Movin’ right along now

As of this Lettitor’s writing, I’m in the process of moving.

For those of you who’ve never experienced this before, just you wait. It’s the most frustrating, agonizing thing you’ll have to do (multiple times) in your life, and it happens all the more frequently when you’re young, your jobs are temporary, and transferring for school is almost expected. I think I summed it up best for my classmate last week: “I hate moving. At least with death, you only have to die once.”

I have no idea how some people manage moving several times a year, a nomadic lifestyle that seems impossible by my standards. It’s not that I have a ton of possessions or even care about half of my stuff; it’s that I like them and would prefer to retain them.

In the last five years, I’ve moved four times. A frightening ratio to see written out in front of me, but it’s not all bad. By this point, each move has seemed to follow a similar pattern, consisting of five stages.

1) Discontentment: The place you once saw as “perfect” suddenly starts sprouting flaws. Yeah, I guess it is kind of far from where you work/go to school, and you know what, you wish you lived closer to where your friends lived. This stage is usually brought on by knowing someone else who’s decided to move, or by a menial increase in rent. Sure, it’s only going up by $25 a month—and you’ll end up spending several hundred dollars with moving costs and things for your new place—but it’s the principle!

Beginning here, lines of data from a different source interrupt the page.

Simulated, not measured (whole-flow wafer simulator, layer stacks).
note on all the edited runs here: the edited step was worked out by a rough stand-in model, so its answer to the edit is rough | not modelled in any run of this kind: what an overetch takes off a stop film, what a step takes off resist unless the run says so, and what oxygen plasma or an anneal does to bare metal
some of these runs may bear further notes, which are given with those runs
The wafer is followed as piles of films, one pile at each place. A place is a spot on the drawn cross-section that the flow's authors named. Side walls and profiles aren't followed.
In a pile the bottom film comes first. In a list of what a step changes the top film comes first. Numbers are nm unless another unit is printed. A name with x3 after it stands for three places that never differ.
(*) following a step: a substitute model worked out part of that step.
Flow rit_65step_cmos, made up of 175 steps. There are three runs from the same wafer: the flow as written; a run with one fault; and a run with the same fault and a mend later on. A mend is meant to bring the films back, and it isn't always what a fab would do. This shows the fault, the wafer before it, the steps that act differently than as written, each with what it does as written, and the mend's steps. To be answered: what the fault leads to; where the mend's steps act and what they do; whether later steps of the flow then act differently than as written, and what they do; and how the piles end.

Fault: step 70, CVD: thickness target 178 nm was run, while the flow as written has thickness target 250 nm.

2) Excitement: A fleeting period, typically leading up to you giving your landlord your official notice. Once the paperwork’s a go, you start to realize how fun this is going to be. A new place, a new you, a new everything. Moving’s the best!

3) Fear: What were you thinking? There’s so much involved with moving, it’s a wonder anyone does it. You have to book a moving truck, find a way to subtly recruit your friends into spending their day off helping you move your shit, locate a bajillion boxes, and proceed to fill said boxes with things you haven’t even touched since the last time you moved. Worse than any of it though, you have to find a new place to live. It seems like everyone you know with a great place found it while browsing Craigslist but whenever you check it out, each posting is either a) too expensive b) too shady c) too crappy, or d) all of the above. Why does it seem no one on Craigslist can write an ad that doesn’t sound like they want to murder you? And you know you should check bedbugregistry.com whenever you find a place you like, but chances are the map is going to light up like a Christmas tree with infestations.

4) Stress: You couldn’t have picked a worse time to move. You probably have a major essay or research paper coming up that you put off for too long, or maybe something’s coming up with work that’s going to need your undivided attention. Moving involves more than just taking your stuff from one place and putting it in another place. Everything starts to look disposable if you’ve been packing for long enough and the once-difficult decision over what to keep and what to chuck quickly devolves into a game of how much stuff can this garbage bag hold. It’s a commonly known fact that someone in the midst of a move is the most frustrated person in the world—and no one could ever possibly relate or understand.

5) Relief: You never thought you’d feel relaxed again. You’re aching from moving possessions all day, your new place is full of unopened boxes, and you’d take a shower but you don’t even know where the towels are packed away. Your new place looks like an organizational bomb went off and left no survivors, but it also starts to look like something else: your home. You don’t see a window without blinds but rather a future trip to IKEA to buy new furnishings. You notice a restaurant nearby that you didn’t realize you now live only a couple blocks away from. As the boxes begin to empty and the rooms come together, the place starts to really feel like somewhere you could call home. At least, until the year-lease is up.